Ideally my spouse and I would like to buy a house later this year or at some point next year. I understand financing anything wasn’t smart considering that, but our area has extreme inventory issues at the moment which makes mid to late next year more likely. We also have enough non-retirement investments to pay cash if we absolutely had to. Due to the inventory issues we may need to come in with cash offers anyway. Because of those factors I decided to accept the financing for the out the door price I was able to get.
My questions:
Some extra info:
Expect to take an initial hit of somewhere around 30-40 points in your FICO8 scores due to the new installment loan reporting at 100% utilization, your other FICO scores will dip as well. If you treated this as a normal installment loan your scores would organically start to recover in a few months as the loan ages a bit and as you reach certain thresholds as the utilization percentage drops. You may or may not completely recover your scores back to what they were before you submitted the loan application in around 12-18 months.
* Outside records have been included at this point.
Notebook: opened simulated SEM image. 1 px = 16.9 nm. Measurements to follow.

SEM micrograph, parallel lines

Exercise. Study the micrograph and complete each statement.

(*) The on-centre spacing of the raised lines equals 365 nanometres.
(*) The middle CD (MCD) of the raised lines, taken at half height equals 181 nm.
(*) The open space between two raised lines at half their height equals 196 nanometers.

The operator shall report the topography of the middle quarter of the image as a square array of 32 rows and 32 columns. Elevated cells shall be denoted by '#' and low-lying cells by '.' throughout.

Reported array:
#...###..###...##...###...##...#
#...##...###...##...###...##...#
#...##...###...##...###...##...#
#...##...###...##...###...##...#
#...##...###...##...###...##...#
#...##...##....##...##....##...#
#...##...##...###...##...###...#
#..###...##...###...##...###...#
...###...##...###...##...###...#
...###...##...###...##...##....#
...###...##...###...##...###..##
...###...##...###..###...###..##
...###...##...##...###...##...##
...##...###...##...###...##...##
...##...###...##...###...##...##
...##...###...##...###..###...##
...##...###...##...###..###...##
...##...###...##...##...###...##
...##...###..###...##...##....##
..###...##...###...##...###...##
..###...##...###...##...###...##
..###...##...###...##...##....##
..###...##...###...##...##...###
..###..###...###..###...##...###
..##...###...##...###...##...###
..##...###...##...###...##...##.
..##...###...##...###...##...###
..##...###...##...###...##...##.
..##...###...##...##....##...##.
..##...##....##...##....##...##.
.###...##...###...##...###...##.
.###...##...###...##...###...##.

As to whether or not you can accelerate the recovery of your scores and how much you can recover in a shorter time (or even end up boosting them) there are 2 starter questions to be asked up front:
1) Is this your only open installment loan? (credit cards are not considered installment loans)
2) If you prepay an installment does the original due date for each of the remaining installments remain unchanged or are they pulled in e.g. if you pay your May and June installments does the installment now due in July remain as being due in July or would that payment now become due in May? Some banks and credit unions allow the original due date of subsequent installments to remain, others pull them in so that the cadence of paying an installment each month remains unbroken.
1. Yes, this is my only installment loan that I've had.
2. This I'm not sure on this one and I do not remember it being spelled out in the loan contract which I did read thoroughly before signing. The loan is through Toyota Financial Services/Toyota Motor Credit Company. Is there specific wording I should be looking for to determine if it will be pulled in?
The first payment isn't due until mid-May and the loan isn't on my credit report yet. Could making a 90%+ principal payment now prevent the new installment loan from 100% utilization on my report and soften the initial blow?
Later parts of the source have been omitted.